August 23 - 28, 2015 - Venice, Italy


Tutorials

T1. Smart Sensor Systems Design for Smartphones, Tablets and IoT: New Advanced Design Approach
Dr. Sergey Yurish, Excelera, S. L., Spain

T2. The Long Road of Quantum Computing…
Dr. Thierry Ferrus, Hitachi Cambridge Laboratory, UK

T3. Predicting Reading Comprehension and Dynamic Text Presentation in eLearning Using Eye Gaze
Prof. Dr. Tom Gedeon, Australian National University, Australia

 

DETAILED DESCRIPTION

T1. Smart Sensor Systems Design for Smartphones, Tablets and IoT: New Advanced Design Approach
Dr. Sergey Yurish, Excelera, S. L., Spain

Modern mobile devices market is a high growth and potentially huge market. The growing number of smart connected devices has resulted in an increase in the demand for the IoT worldwide: 25 billion devices are expected to be connected to the internet by 2015 and 50 billion by 2020, as predicted by Cisco's IBSG. IoT devices are focused on sensing and actuating of physical environment. While the IoT represents the convergence in advances miniaturization, wireless connectivity, increased data storage capacity and batteries, the IoT wouldn’t be possible without sensors. Sensors detect and measure changes in physical world and they are necessary to turn billions of objects into data-generating “things” that can report on their status, and in some cases, interact with their environment. A common requirement for IoT end nodes is the need for small size since these devices are typically constrained to a very small footprint.

The tutorial is devoted to an advanced, novel digital sensor systems design for smartphones, tablets and IoT. Coming technological limitations, and challenges will be outlined, and new design approach for such mobile devices will be described in details.

The design approach is based a smart system integration and a novel Series of integrated circuits - Universal Sensors and Transducers Interface (USTI-MOB). It allows to eliminate existing technological limitations and lets to create various multisensor systems with high metrological performance quicker and easily to make mobile devices smarter. It will drastically increase the number of sensors, which can be embedded into modern mobile devices and IoT.

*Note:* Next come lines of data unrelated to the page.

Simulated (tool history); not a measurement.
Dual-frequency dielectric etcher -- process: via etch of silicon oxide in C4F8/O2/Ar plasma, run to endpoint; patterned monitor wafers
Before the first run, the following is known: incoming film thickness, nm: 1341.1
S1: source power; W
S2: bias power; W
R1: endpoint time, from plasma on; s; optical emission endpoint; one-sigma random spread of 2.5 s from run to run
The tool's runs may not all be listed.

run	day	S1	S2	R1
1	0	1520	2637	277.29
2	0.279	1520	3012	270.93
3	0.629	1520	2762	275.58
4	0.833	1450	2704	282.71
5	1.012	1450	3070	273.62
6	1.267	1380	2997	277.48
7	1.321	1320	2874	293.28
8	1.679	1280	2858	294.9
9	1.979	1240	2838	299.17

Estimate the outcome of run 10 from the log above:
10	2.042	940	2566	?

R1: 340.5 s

The process of miniaturization and smart system integration based on the novel design approach boost the creation of multichannel, multifunction (multiparameter) one-chip smart sensors and combo sensors arrays. The integration of the USTI-MOB into sensor systems has the potential to greatly simplify the design of the system and contribute to further increasing of system level integration, flexibility and functionality. This tutorial is suitable for engineers and researchers who design and investigate various digital and intelligent sensors, data acquisition, and measurement systems for different applications. It should be also useful for digital sensors manufacturers, graduate and post graduate students.

 

T2. The Long Road of Quantum Computing…
Dr. Thierry Ferrus, Hitachi Cambridge Laboratory, UK

Quantum computing has become an attractive research subject since the years 2000, mostly for its capacity of using quantum objects and quantum entanglement to realise operations that could not be implemented on standard classical computers. These include the well-known factorisation of large numbers that have applications in cryptography, in particular. Nowadays many groups around the world are involved in such activities and compete for the ultimate realisation of a quantum computer. However, the initial scientific and industrial motives can be dated back as early as the 70’s, with inspirational proposals and concepts in the 50’s.

This tutorial aims at giving a general overview of the concept of quantum information with ultimately an up-to-date status of the research. To this end, the presentation is planned for a broad audience, not necessarily specialised in Quantum mechanics or Quantum information. It will articulate itself around three parts: an historical part paving the way to early ideas and insisting on the conceptual problem of transistor scaling, a second part describing several concepts of quantum mechanics and quantum information (qubit, entanglement, coherence, cloning, measurement, cryptography…), and finally, a third part that will describe the various approaches taken by the scientific community to realise a viable qubit structure. The tutorial will close with open questions that still create debates like weak measurements, as well as unsolved problems like long scale communication.

 

T3. Predicting Reading Comprehension and Dynamic Text Presentation in eLearning Using Eye Gaze
Prof. Dr. Tom Gedeon, Australian National University, Australia

Eye gaze detectors are becoming inexpensive, so could be used as very valuable sensors in eLearning. We describe a number of our experiments in investigating the effect of style of presentation of information in an eLearning environment, in the use of some distractions, and dynamic text presentation, all to see if we can model the effect on reading comprehension. This tutorial includes a brief description of the literature background, the eye gaze detectors we use, then discusses the HCI style experiments we have conducted, and a brief description of the analysis techniques we have used. We then discuss the results of our experiments and the (sometimes surprising) results for the design of eLearning systems.